You can see trace_netif_rx(skb);. This call triggers the tracepoint event for packet reception which logs the event if tracing is enabled.
Then by running gdb /usr/lib/debug/boot/vmlinux-$(uname -r)

(gdb) disassemble netif_rx_internal
Dump of assembler code for function netif_rx_internal:
   0xffffffff81a23d70 <+0>:	call   0xffffffff8108d360 <__fentry__>
   0xffffffff81a23d75 <+5>:	push   %rbx
   0xffffffff81a23d76 <+6>:	sub    $0x18,%rsp
   0xffffffff81a23d7a <+10>:	mov    %gs:0x28,%rbx
   0xffffffff81a23d83 <+19>:	mov    %rbx,0x10(%rsp)
   0xffffffff81a23d88 <+24>:	mov    %rdi,%rbx
   0xffffffff81a23d8b <+27>:	xchg   %ax,%ax
   0xffffffff81a23d8d <+29>:	nopl   0x0(%rax,%rax,1)
   0xffffffff81a23d92 <+34>:	xchg   %ax,%ax
   0xffffffff81a23d94 <+36>:	mov    %gs:0x7e611471(%rip),%esi        # 0x3520c <pcpu_hot+12>
   0xffffffff81a23d9b <+43>:	mov    %rbx,%rdi
   0xffffffff81a23d9e <+46>:	lea    0x8(%rsp),%rdx
   0xffffffff81a23da3 <+51>:	call   0xffffffff81a239e0 <enqueue_to_backlog>
   0xffffffff81a23da8 <+56>:	mov    %eax,%ebx
[...]

The disassembly confirms that at address <+29> you see a reserved 5-byte NOP (shown as nopl 0x0(%rax,%rax,1)). This placeholder is exactly what the kernel uses for its dynamic patching mechanism—when the tracepoint (or static call) is enabled, that NOP will be patched into a jump to the corresponding trampoline (and ultimately to the tracepoint handler).
In the next example, we will examine unlinkat syscall entry point (which removes a directory entry relative to a directory file descriptor) with context trace_event_raw_sys_enter , but what exactly is the content of struct trace_event_raw_sys_enter. We can get the content by searching the vmlinux.h

struct trace_event_raw_sys_enter {
	struct trace_entry ent;
	long int id;
	long unsigned int args[6];
	char __data[0];
};

Using trace_event_raw_sys_enter as context supports BTF. You can also define the context by using the old approach by defining a structure matching the same parameters defined in the format file. For example, for the unlinkat syscall, this file is located at /sys/kernel/debug/tracing/events/syscalls/sys_enter_unlinkat/format which has the following content

name: sys_enter_unlinkat
ID: 849
format:
	field:unsigned short common_type;	offset:0;	size:2;	signed:0;
	field:unsigned char common_flags;	offset:2;	size:1;	signed:0;
	field:unsigned char common_preempt_count;	offset:3;	size:1;	signed:0;
	field:int common_pid;	offset:4;	size:4;	signed:1;

	field:int __syscall_nr;	offset:8;	size:4;	signed:1;
	field:int dfd;	offset:16;	size:8;	signed:0;
	field:const char * pathname;	offset:24;	size:8;	signed:0;
	field:int flag;	offset:32;	size:8;	signed:0;

print fmt: "dfd: 0x%08lx, pathname: 0x%08lx, flag: 0x%08lx", ((unsigned long)(REC->dfd)), ((unsigned long)(REC->pathname)), ((unsigned long)(REC->flag))

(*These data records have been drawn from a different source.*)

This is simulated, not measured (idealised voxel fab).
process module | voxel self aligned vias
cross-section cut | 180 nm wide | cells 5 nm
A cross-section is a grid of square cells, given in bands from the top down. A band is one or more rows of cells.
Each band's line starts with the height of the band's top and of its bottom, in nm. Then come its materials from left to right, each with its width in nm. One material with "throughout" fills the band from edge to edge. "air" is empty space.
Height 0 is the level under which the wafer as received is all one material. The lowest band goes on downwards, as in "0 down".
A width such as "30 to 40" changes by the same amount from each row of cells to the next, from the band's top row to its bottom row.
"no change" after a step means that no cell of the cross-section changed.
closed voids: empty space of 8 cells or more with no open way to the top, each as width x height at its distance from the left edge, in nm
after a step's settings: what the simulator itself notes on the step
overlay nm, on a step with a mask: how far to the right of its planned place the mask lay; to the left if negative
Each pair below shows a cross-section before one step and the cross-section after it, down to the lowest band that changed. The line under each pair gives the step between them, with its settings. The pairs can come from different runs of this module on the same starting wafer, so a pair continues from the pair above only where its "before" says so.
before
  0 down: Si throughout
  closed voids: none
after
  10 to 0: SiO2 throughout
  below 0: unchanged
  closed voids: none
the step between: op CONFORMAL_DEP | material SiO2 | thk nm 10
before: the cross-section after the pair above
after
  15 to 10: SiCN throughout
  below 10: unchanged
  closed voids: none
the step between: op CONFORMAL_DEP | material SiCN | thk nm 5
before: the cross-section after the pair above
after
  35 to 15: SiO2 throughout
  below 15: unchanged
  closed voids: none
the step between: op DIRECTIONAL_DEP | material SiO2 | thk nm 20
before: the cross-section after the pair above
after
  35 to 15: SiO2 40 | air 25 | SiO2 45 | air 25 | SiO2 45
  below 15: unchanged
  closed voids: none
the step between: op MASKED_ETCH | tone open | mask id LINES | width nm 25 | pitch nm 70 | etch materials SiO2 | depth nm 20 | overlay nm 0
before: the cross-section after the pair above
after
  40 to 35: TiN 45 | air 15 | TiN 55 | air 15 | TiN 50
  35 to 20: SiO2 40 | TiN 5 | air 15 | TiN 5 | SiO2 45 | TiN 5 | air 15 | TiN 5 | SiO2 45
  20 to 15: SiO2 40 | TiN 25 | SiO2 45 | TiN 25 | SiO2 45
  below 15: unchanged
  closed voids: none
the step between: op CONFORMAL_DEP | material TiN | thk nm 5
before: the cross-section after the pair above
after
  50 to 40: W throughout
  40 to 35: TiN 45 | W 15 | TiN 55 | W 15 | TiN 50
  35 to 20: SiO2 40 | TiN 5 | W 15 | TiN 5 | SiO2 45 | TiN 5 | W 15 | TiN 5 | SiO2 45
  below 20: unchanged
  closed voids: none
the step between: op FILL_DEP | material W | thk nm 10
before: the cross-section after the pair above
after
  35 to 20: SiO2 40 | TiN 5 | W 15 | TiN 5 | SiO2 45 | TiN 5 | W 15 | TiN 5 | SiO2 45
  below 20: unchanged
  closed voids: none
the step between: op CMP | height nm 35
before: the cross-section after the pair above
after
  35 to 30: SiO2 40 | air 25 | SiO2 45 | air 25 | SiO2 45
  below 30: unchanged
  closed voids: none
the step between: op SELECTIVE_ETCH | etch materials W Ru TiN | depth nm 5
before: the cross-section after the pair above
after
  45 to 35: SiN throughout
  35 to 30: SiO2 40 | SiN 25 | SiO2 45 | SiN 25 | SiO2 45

Based on this information, we can deduce that the corresponding structure looks like the following:

struct trace_event_raw_sys_enter_unlinkat {
    long dfd;
    long pathname_ptr;
    long flag;
};

Then the program can use a pointer of type of that structure as context as in int trace_unlinkat(struct trace_event_raw_sys_enter_unlinkat* ctx) However, this approach is not ideal at all for portability.

If we look at the prototype int unlinkat(int dirfd, const char *pathname, int flags); which takes the following parameters: dirfd: This is a directory file descriptor. When the pathname provided is relative, it’s interpreted relative to this directory. pathname: This is the path of the file or directory to remove. If the pathname is absolute (starts with a /), the dirfd parameter is ignored. flags: This parameter allows you to modify the behavior of the call. Typically, it is set to 0 for removing files. If you want to remove a directory, you must include the AT_REMOVEDIR flag, which tells the system to remove the directory instead of a regular file.

Let’s attach a probe to the entry point of the unlinkat syscall. As you’ll see, using more examples makes the process even easier.

#define __TARGET_ARCH_x86
#include "vmlinux.h"
#include <bpf/bpf_helpers.h>
#include <bpf/bpf_tracing.h>
#include <bpf/bpf_core_read.h>

struct event {
    __u32 pid;
    char comm[16];
    char filename[256];
};

struct {
    __uint(type, BPF_MAP_TYPE_RINGBUF);
    __uint(max_entries, 4096);
} events SEC(".maps");

char _license[] SEC("license") = "GPL";

SEC("tracepoint/syscalls/sys_enter_unlinkat")
int trace_unlinkat(struct trace_event_raw_sys_enter* ctx) {
    struct event *evt;

    evt = bpf_ringbuf_reserve(&events, sizeof(struct event), 0);
    if (!evt)
        return 0;

    evt->pid = bpf_get_current_pid_tgid() >> 32;
    bpf_get_current_comm(&evt->comm, sizeof(evt->comm));
    bpf_probe_read_user_str(&evt->filename, sizeof(evt->filename), (const char *)ctx->args[1]);

    bpf_ringbuf_submit(evt, 0);

    return 0;
}

We captured the pathname by accessing the second argument (pathname is the second argument in unlinkat syscall) in the context’s args array, as shown in:

    bpf_probe_read_user_str(&evt->filename, sizeof(evt->filename), (const char *)ctx->args[1]);

By creating and removing files and directories, you should see similar output:

Successfully started! Listening for events...
Process ID: 1899, Command: rm, Filename: test1
Process ID: 1914, Command: rm, Filename: test2
Process ID: 1918, Command: rm, Filename: test3

As you saw, there tremendous amount of possibilities of using such probes, such as using tracepoint:syscalls:sys_enter_connect which allows you to monitor when a process initiates a network connection using the connect() system call, and this is just the tip of the iceberg.